The World Press Freedom Day Panel held at Twitter Australia HQ in Sydney included Fairfax Media investigative reporter Kate McClymont, News Corp Australia’s national editorial counsel Michael Cameron and University of Queensland journalism chair Peter Greste, who agreed that the current environment was making it increasingly harder to report on issues of national importance.

“I will confidently say Australia has the worst defamation laws in the English-speaking world,” said Mr Cameron.

Mr Cameron argued that without the protection of freedom of speech legislated into the constitution, a charter of freedoms or properly defined legal tests, it is extremely difficult for media organisations to avoid defamation lawsuits.

“Nowadays when you do a story you do have to assume it is like a criminal prosecution,” said Ms McClymont.

Mr Greste, a former Al-Jazeera journalist who was imprisoned in Egypt on charges of reporting news damaging to Egyptian national security, said that the changes to Australia’s security laws were more about the government saving face than protection.
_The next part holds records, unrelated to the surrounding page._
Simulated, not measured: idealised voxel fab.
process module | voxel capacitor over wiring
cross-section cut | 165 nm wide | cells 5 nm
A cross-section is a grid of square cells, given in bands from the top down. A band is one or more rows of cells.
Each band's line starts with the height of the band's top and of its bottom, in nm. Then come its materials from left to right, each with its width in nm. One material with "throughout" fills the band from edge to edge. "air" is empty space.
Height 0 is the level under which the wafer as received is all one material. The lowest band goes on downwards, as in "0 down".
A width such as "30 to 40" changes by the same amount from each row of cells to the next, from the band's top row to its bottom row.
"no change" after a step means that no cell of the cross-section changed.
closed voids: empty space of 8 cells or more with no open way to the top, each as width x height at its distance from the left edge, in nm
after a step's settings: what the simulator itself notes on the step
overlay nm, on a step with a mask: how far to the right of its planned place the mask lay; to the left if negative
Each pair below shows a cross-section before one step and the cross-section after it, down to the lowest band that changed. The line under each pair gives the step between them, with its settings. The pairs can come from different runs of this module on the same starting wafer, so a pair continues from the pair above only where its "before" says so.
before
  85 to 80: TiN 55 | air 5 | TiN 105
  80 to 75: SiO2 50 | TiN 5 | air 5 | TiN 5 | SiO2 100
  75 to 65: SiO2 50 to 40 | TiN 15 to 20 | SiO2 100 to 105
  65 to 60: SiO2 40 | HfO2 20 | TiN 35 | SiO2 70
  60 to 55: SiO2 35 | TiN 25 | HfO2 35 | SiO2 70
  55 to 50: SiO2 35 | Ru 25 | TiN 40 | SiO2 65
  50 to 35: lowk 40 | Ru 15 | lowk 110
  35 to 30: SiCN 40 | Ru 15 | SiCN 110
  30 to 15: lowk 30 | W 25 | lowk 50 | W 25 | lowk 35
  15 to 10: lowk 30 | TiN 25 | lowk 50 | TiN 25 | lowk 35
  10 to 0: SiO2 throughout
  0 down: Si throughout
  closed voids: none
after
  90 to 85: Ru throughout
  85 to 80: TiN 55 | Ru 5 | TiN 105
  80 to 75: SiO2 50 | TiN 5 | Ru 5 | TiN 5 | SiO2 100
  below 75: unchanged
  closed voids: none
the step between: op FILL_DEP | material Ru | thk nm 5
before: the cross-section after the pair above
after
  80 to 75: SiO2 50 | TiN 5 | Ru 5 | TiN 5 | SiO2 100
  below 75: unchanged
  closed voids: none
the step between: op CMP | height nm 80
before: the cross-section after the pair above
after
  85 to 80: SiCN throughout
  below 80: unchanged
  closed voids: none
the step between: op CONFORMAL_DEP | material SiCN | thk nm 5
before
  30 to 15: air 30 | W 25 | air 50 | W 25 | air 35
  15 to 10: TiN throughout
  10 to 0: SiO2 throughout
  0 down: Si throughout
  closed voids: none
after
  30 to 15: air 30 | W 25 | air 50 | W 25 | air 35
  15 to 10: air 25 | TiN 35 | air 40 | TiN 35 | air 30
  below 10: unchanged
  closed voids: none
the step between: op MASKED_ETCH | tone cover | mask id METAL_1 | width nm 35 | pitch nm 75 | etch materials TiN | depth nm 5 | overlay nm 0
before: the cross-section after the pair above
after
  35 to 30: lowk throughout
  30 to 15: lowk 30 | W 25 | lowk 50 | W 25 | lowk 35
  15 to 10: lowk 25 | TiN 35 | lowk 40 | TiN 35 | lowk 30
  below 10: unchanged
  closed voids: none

“The government is redrafting the legislation so broadly to make it almost impossible for civil servants to start talking to journalists without having their data exposed, without falling afoul of the national security legislation. “

“What we are doing is creating a system where we [journalists] can’t have access to public servants, where we can’t have insight into public service operations that we really need for a functioning, healthy democracy.”

The key example of this was the #MeToo movement. When the New York Times reported on the sexual abuse claims against Hollywood director Harvey Weinstein, journalists were protected by several pieces of libel legislation, including the public figure test. The test allows reporters to publish stories on a public figure if there was no malicious intent behind the report.